A New Mary Shelley Biopic Will Detail The Author's Struggles To Write Frankenstein
Fulwell 73, the company behind "The Late Late Show with James Corden" and the most recent "Cinderella" adaptation starring Camila Cabello, have joined up with Rose Pictures ("Kill Your Darlings") to co-produce a new biopic about bisexual teenage goth icon, inventor of the science-fiction genre, and mother of "Frankenstein," Mary Shelley.
Titled "Mary's Monster," the film will focus on Shelley's process while writing her masterpiece, "Frankenstein." British director Farren Blackburn ("Daredevil," "Shut In," A Discovery of Witches") will direct from a screenplay by Deborah Baxtrom, of "Living with Frankenstein" fame. The film comes only a few years after the Elle Fanning led biopic "Mary Shelley."
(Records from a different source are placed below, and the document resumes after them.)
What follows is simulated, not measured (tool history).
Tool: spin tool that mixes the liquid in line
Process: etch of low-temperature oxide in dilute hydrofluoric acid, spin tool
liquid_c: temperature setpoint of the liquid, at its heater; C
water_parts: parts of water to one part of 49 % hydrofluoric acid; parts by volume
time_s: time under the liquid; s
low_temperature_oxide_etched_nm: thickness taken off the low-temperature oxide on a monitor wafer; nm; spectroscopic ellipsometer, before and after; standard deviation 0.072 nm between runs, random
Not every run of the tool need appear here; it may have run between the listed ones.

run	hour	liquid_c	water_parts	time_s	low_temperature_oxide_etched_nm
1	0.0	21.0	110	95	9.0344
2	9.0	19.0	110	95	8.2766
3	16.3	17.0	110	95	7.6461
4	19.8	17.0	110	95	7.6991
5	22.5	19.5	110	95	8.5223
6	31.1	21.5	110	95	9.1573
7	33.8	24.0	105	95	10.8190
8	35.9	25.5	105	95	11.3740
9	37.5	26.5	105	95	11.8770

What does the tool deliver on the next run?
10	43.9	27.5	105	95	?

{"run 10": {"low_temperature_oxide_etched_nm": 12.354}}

According to the film's logline, "Mary's Monster" will be a look inside the mind of Shelley, and how she was able to get to the dark places necessary to write her genre-defining novel. Terrified of giving voice to the darkness of her subconscious mind, Mary Shelley locks into a dangerous battle with her own 'inner monster' as she struggles to write her seminal science fiction novel, "Frankenstein."
Published in 1818, Mary Shelley completely changed what was possible in gothic literature with "Frankenstein," completing the book when she was just 19-years-old. That's right, friends, we are indebted to a teenage girl for inventing one of the greatest monster stories of all time. "Frankenstein" has since been adapted and remade countless times, and the classic Universal Pictures adaptation in 1931 kicked off the American monster movie craze.
Mary Shelley is Cooler Than You
As legend has it, Mary Shelley came up with "Frankenstein" during a stay by Lake Geneva with her husband Percy Bysshe Shelley and the poet Lord Byron. The three were said to keep themselves entertained by sharing ghost stories, when they all made a bet to see who could write the scariest story possible. Within a year of the bet, Shelley had completed "Frankenstein: or, The Modern Prometheus," telling a horrific tale of a man playing God and reanimating a monstrous creature capable of expressing deep emotions, but he's forced to exist in a world that treats him like an abomination and pushes him toward a path of unchecked rage and violence. There are definitely those that question the validity of the "bet" story, but a biopic centered solely around her writing process sounds fascinating.
For those unaware, Mary Shelley is cooler and more goth than any of us could ever dream to be. She didn't just write horror stories, she lived them. After the death of her beloved Percy, she kept his calcified heart in a silken shroud and carried it around with her. His heart was only returned to his family vault after Mary's death, found in her desk and wrapped in the pages of one of his last poems, "Adonais." She was also rumored to have lost her virginity on her mother's grave, allegedly had a relationship with a woman her own husband was infatuated with, and helped secure passports for Isabel Robinson and Mary Diana Dods, allowing them to flee to Paris and live there disguised as man and wife. To put it simply, Mary Shelley rules and she deserves all of the biopics.